Tech Dive on Apache Kafka

A long-form tech dive on Kafka, it's design goals, components, messaging patterns and more. Plus, how to avoid pitfalls when choosing your tech stack, scaling a large codebase and more!

March 09, 2024

Hey Everyone!

Today we’ll be talking about

Apache Kafka Tech Dive - We’ve talked about Kafka a ton in past Quastor summaries, so this article will be a long form tech dive into Kafka and it’s features
- Message Queues vs. Publish/Subscribe
- Tooling in the Message Queue and Pub/Sub space
- Origins of Kafka and original design goals at LinkedIn
- Purpose of Producers, Brokers and Consumers
- Kafka Messaging Patterns
- The Kafka Ecosystem
- Criticisms of Kafka and their solutions
- Scaling Kafka at Big Tech companies
How Faire Scaled Their Engineering Team to Hundreds of Developers
- Hiring developers who are customer focused
- Implementing code review and testing early on
- Tracking KPIs around developer velocity
- Factors that make a good KPI
Tech Snippets
- The New Edition of Eloquent JavaScript (awesome, free book to learn JS)
- How to Avoid Pitfalls when choosing your Tech Stack
- The Basics of AI-Powered (Vector Search)
- How to Scale a Large Codebase
- How (not) to Apply for a Software Job
- How Engineering Leaders Stay Up to Date

Tech Dive - Apache Kafka

With the rise of Web 2.0 (websites like Facebook, Twitter, YouTube and LinkedIn with user-generated content), engineers needed to build highly scalable backends that can process petabytes of data.

To do this, Asynchronous Communication has become an essential design pattern. You have backend services (publishers) that are creating data objects and then you have other backend services (consumers) that use these objects. With an asynchronous system, you add in a buffer that stores objects generated by the producers until they can be processed by the downstream services (consumers).

Tools that help you with this are message queues like RabbitMQ and event streaming platforms like Apache Kafka. The latter has grown extremely popular over the last decade.

In this article, we’ll be delving into Kafka. We’ll talk about it’s architecture, usage patterns, criticisms, ecosystem and more.

With asynchronous communication, you need some kind of buffer to sit in-between the producers and the consumers. Two commonly used types of buffers are message queues and publish-subscribe systems. We’ll delve into both and talk about their differences.

A traditional message queue sits between two components: the producer and the consumer.

The producer produces events at a certain rate and the consumer processes these events at a different rate. The mismatch in production/processing rates means we need a buffer in-between these two to prevent the consumer from being overwhelmed. The message queue serves this purpose.

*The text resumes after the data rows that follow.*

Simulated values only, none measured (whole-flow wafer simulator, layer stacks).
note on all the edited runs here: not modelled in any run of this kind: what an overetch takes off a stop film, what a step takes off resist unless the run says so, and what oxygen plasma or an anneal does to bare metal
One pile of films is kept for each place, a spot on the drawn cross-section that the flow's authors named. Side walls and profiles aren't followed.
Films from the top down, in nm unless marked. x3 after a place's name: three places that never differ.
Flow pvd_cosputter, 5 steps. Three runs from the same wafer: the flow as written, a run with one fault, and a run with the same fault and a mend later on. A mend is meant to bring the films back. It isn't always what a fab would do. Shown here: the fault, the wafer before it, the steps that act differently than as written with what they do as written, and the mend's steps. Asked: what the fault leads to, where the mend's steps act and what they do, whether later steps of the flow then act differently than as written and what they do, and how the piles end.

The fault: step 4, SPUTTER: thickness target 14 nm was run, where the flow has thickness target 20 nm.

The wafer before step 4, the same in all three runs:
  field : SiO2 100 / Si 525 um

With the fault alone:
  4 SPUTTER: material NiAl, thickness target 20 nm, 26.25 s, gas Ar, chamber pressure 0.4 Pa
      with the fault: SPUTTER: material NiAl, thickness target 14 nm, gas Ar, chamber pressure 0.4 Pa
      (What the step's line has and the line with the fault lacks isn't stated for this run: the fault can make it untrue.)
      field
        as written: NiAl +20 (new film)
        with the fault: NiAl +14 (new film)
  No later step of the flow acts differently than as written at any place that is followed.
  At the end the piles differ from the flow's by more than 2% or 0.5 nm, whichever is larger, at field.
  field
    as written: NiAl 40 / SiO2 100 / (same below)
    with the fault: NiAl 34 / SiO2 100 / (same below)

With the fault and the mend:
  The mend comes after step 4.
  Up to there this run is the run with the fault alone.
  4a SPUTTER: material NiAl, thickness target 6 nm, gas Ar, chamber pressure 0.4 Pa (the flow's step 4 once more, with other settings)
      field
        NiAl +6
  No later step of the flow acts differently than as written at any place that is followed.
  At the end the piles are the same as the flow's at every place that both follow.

With a message queue, each message is consumed by a single consumer that listens to the queue.

With Publish/Subscribe systems, you can have each event get processed by multiple consumers who are listening to the topic. So it’s essential if you want multiple consumers to all get the same messages from the producer.

Pub/Sub systems introduce the concept of a topic, which is analogous to a folder in a filesystem. You’ll have multiple topics (to categorize your messages) and you can have multiple producers writing to each topic and multiple consumers reading from a topic.

Pub/Sub is an extremely popular pattern in the real world. If you have a video sharing website, you might publish a message to Kafka whenever a new video gets submitted. Then, you’ll have multiple consumers subscribing to those messages: a consumer for the subtitles-generator service, another consumer for the piracy-checking service, another for the transcoding service, etc.

Possible Tools

In the Message Queue space, there’s a plethora of different tools like

AWS SQS - AWS Simple Queue Service is a fully managed queueing service that is extremely scalable.
RabbitMQ - open source message broker that can scale horizontally. It has an extensive plugin ecosystem so you can easily support more message protocols, add monitoring/management tooling and more.
ActiveMQ - an open source message broker that’s highly scalable and commonly used in Java environments. (It’s written in Java)

In the Publish/Subscribe space, you have tools like

Apache Kafka - Kafka is commonly referred to as an event-streaming service (an implementation of Pub/Sub). It’s designed to be horizontally scalable and transfer events between hundreds of producers and consumers.
Redis Pub/Sub - Part of Redis (an in-memory database). It’s extremely simple and very low latency so it’s great if you need extremely high throughput.
AWS SNS - AWS Simple Notification Service is a fully managed Pub/Sub service by AWS. Publishers send messages to a topic and Consumers can subscribe to specific SNS topics through HTTP (and other Amazon services).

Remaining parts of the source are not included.